I noticed that Andrew’s advise is to split all 3 sets (Train, Validation and Test) in a balanced way. Whilst I agree with train and validation, I am not sure about Test.
Sure, ideally we would like to keep a balanced distribution all over, but shouldn’t the Test set reflect the most recent data in time, which might or might not reflect the Train/Val distribution? By randomizing the Test set as well, we might instead end up with old observations not entirely representative of the latest business.
In my understanding, the test set plays a role to measure how much our model generalizes on unseen user input. In that sense, it does not need to be the most recent data in time, and it is not overlapped with training data is enough.
If the test set and training set are collected arbitrarily and share nothing in common, then there is nothing we can do to improve the performance (generalization error) of the model, so usually, we assume they have the same data-generating process. In practice, we split the test set and training set from one source of data.
The same for the validation set, its purpose is to learn the hyperparameters in the model, the requirement is it is not overlapped with the training and test set.
Thank you very much for your answer, very interesting.
I believe that by considering the Test set as the most recent data available, it could be considered a way to check not only on how well the model generalizes but also implicitly an attempt to detect if any data drift is occurring.
Perhaps not the right step in the MLOps lifecycle to check for skews (yet).
I see what you mean here. I guess the Test data you mentioned should be the data we received from users after production deployment.
In my understanding, the train/val/test data set is the data we use to train our model before production deployment.
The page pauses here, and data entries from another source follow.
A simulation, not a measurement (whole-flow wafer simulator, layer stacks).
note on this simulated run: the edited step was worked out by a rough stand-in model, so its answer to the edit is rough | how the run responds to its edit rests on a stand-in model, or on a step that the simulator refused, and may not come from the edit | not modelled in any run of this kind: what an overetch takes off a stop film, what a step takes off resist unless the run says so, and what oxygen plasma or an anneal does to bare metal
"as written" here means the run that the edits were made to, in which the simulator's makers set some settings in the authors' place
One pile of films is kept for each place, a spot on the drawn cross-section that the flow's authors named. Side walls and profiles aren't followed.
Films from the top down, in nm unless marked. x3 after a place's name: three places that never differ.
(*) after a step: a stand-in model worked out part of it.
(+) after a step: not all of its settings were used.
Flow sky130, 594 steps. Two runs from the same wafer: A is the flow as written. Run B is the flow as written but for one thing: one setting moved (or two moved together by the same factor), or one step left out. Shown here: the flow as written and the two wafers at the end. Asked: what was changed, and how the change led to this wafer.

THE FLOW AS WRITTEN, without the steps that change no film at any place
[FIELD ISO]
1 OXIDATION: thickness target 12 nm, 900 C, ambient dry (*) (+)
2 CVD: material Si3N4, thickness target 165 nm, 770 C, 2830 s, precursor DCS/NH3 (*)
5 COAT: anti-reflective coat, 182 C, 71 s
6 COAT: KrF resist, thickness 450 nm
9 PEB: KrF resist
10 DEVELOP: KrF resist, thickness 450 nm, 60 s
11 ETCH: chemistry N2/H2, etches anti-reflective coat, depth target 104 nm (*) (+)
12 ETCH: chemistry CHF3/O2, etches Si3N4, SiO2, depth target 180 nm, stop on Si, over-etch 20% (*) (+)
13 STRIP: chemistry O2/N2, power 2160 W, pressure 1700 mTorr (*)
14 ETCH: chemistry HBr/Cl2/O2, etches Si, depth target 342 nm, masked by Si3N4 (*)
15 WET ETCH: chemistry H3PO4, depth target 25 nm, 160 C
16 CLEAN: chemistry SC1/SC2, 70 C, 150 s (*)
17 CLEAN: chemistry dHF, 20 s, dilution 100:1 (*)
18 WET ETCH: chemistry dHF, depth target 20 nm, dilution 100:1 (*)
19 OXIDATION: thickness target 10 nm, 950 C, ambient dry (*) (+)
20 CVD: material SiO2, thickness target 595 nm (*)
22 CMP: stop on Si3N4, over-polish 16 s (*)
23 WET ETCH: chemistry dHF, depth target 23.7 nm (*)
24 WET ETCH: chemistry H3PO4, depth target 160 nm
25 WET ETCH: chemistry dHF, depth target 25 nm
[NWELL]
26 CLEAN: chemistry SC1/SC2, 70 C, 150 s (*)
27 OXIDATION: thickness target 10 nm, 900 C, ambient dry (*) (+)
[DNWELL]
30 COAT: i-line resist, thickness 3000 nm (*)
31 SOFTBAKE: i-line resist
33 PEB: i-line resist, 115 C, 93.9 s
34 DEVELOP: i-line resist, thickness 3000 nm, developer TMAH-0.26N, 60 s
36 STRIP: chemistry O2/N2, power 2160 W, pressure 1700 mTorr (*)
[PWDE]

For the skews, I think it happens after production deployment, when we receive new unseen data from users, which may have different distribution from our data for training.
@mikaelmv I think you make a good point about data drift in an online situation. If you know the shift is a possibility you are concerned about, and there are a new set of the latest data available as a test set, I would use that as one of the factors of determining the need for retraining. @tranvinhcuong is right that when we talk about train/val/test data, it’s mostly talking about the development stage. But some models may be being trained on the fly, too so in that case, it would be best to use the latest.